Colour theory is not just a single definition. It encompasses multiple definations, concepts and design applications.
Here we will discuss some basic category of colour theory:
Colour wheel
Colour theory terms
Colour temperature
Colour scheme
Colour context
COLOUR WHEEL:
The first colour wheel was established by Sir Isaac Newton in 1666. He understood colours as human perceptions. Since then, scientists and artists have studied and designed numerous variations of this concept. Additive colours and subtractive colours have there different colour wheels. Additive colour wheel has primary colours red, green and blue. Subtractive colour wheel has primary colours red, yellow and blue. As because all natural colours are subtractive colours that's why artists work with subtractive colour wheel, which we will discus here.
Primary colours:
Red, Yellow and Blue are primary colours. These three colours can not be created by mixing any other colour pigments.
Secondary colours:
Green, orange and violet are secondary colours. These colours are formed by mixing two primary colours at same ratio.
Tertiary colours:
Red-orange, red-violet, blue-violet, blue-green, yellow-green and yellow-orange are tertiary colours. These are the colours formed by mixing a primary and a secondary colour at same ratio. That's why these colours have two word name.
COLOUR THEORY TERMS:
Hue:
Hue is what colour it is or the name of the colour.
Chroma:
Chroma is the intensity or purity of hue (any colour). It is the "colorfulness of an area judged as a proportion of the brightness of a similarly illuminated area that appears white or highly transmitting".
Saturation:
Saturation is also the intensity or purity of hue but in a predetermined way. It is the "colorfulness of an area judged in proportion to its brightness".
Vibrance:
Normally, saturation and vibrance both work to increase or decrease the intensity of colours in an image, but whereas saturation simply increases the intensity of all colors simultaneously, vibrance increases the intensity of muted colors more.
Value:
Value is the degree of lightness or darkness of a colour (hue).
Shade:
Shade is range of colours produced by adding Black.
Tint:
Tint is range of colours produced by adding White.
Tone:
Tone is range of colours produced by adding Gray or by both tinting and shading.
Luminance:
Luminance is the brightness or darkness of a colour.

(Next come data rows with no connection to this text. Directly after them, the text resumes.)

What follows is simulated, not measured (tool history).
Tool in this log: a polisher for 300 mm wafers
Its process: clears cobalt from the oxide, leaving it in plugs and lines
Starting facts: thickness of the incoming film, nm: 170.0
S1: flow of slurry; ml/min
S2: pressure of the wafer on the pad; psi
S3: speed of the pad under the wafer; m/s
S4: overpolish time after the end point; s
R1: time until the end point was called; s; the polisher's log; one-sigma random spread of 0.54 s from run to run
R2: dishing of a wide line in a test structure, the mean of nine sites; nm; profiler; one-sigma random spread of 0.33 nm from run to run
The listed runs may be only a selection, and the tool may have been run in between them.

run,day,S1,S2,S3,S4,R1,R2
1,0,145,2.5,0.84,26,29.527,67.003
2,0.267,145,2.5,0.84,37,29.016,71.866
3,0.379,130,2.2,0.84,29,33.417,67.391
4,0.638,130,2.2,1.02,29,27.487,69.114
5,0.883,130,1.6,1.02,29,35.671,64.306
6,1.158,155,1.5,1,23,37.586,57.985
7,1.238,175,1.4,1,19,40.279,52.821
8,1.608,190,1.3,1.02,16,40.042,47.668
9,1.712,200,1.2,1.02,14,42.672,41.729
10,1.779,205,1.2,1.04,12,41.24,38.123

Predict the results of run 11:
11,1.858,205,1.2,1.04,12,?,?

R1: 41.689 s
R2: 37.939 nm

Those are all different units to identify any colour or colour shade.
Those are used like,
hue-saturation-luminance, hue-chroma-value etc.
COLOUR TEMPERATURE:
Colours are categorized into two colour temperatures, worm colour and cool colour. Worm colours are associated with daylight or sunset, and the cool colours are associated with a gray or overcast day. Worm colours are the hues from red-violet through yellow to yellow-green including browns and tans. Cool colours are the hues from blue-green through blue-violet to violet including most of the grays.
COLOUR SCHEME:
In colour theory, a colour scheme is the choice of colours used in design for a range of media.
Monochromatic colour scheme:
Using one hue and adding white, black or gray to create tints, shades and tones.
Complimentary colour scheme:
Colours sitting across each other on the colour wheel.
Analogous colour scheme:
2 to 4 colours next to each other on the colour wheel.
Triadic colour scheme:
3 colours that are evenly spread around the colour wheel.
Split-complimentary colour scheme:
A base colour and the two colours adjacent to it's complimentary colour.
Tetradic (rectangular) colour scheme:
4 colours arranged into two complimentary pairs.
Square colour scheme:
4 complimentary colours evenly spread around the colour wheel.
COLOUR CONTEXT:
Colour context is, how colour behaves in relation to other colours and shapes.
Example 1
In this "Example 1" image, the contrast of different coloured backgrounds for the same red square are shown. Red appears more brilliant against a black background and little bit less brilliant against a white background compared to other two. Also, the red square against black looks tiny bit bigger than others.
Example 2
In this image the small violet rectangle on the left appears to be more reddish compared to the right one. (If you can not see the difference, may be your computer has no sufficient colour stability and gamma correction.)